As the years have gone by many themes seem to linger year after year. Many lessons I have learned through the hearts of these gals and I have found a safe place to feel the way I feel.  And as I have brought one and then two and then three and soon to be four little ones from my womb and into this circle of similar souls doing the same thing, I have watched as we each have walked a path of trying to be just who God made us in a world that screams at us to be everything. It is in that place of trying to be everything that so many of us come each week and sit in our chairs feeling a bit like we just haven't done enough to be who God made us to be. And in the last year I have personally stared that question in the face and asked myself...just what is enough?

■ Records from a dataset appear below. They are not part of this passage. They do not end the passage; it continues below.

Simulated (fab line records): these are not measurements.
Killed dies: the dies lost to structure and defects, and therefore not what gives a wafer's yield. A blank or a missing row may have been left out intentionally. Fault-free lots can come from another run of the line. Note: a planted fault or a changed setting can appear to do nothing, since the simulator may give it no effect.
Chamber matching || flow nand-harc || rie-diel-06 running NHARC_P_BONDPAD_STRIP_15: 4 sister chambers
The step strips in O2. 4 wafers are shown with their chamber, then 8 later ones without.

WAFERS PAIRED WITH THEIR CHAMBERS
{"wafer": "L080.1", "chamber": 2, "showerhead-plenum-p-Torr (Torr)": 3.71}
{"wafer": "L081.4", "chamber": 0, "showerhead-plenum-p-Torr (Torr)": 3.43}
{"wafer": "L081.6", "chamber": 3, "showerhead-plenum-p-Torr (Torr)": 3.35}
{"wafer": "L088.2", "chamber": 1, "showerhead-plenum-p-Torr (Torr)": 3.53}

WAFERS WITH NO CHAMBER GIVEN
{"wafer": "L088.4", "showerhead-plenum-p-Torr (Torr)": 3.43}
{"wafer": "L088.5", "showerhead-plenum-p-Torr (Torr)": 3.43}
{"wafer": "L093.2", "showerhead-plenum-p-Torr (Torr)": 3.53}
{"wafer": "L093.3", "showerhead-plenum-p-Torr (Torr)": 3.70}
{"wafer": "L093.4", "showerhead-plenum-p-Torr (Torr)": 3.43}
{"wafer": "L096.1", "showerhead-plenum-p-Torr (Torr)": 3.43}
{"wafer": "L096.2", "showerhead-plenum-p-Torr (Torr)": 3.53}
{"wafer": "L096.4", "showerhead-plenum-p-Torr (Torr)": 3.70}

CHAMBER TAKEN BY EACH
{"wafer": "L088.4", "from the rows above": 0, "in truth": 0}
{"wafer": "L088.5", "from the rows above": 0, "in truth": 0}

It was no coincidence that after weeks of sick boys and missing this weekly gathering of similar mama's that I found my way back when the teacher for the day started off with the same question...only following with the assurance that after years in her own walk as a mama that surely, we are all enough...just the way we are.  A theme my own heart has entertained for some time now.

In this last year as I started to ask myself the questions of am I doing enough and how much can I do and what am I supposed to do and should I do this or should I be doing that? ...it is here where I started to let myself feel like not enough and turn to the One who says...I made you to be only who you are...to do what only you were made for and nothing more. As I started to believe this Truth that I don't have to be everything I started to feel free to be...just me. And thats all. So my list of what I should be or might be started to become a bit more balanced and it felt so good. And it was freeing. I started to believe I was enough...just the way I was.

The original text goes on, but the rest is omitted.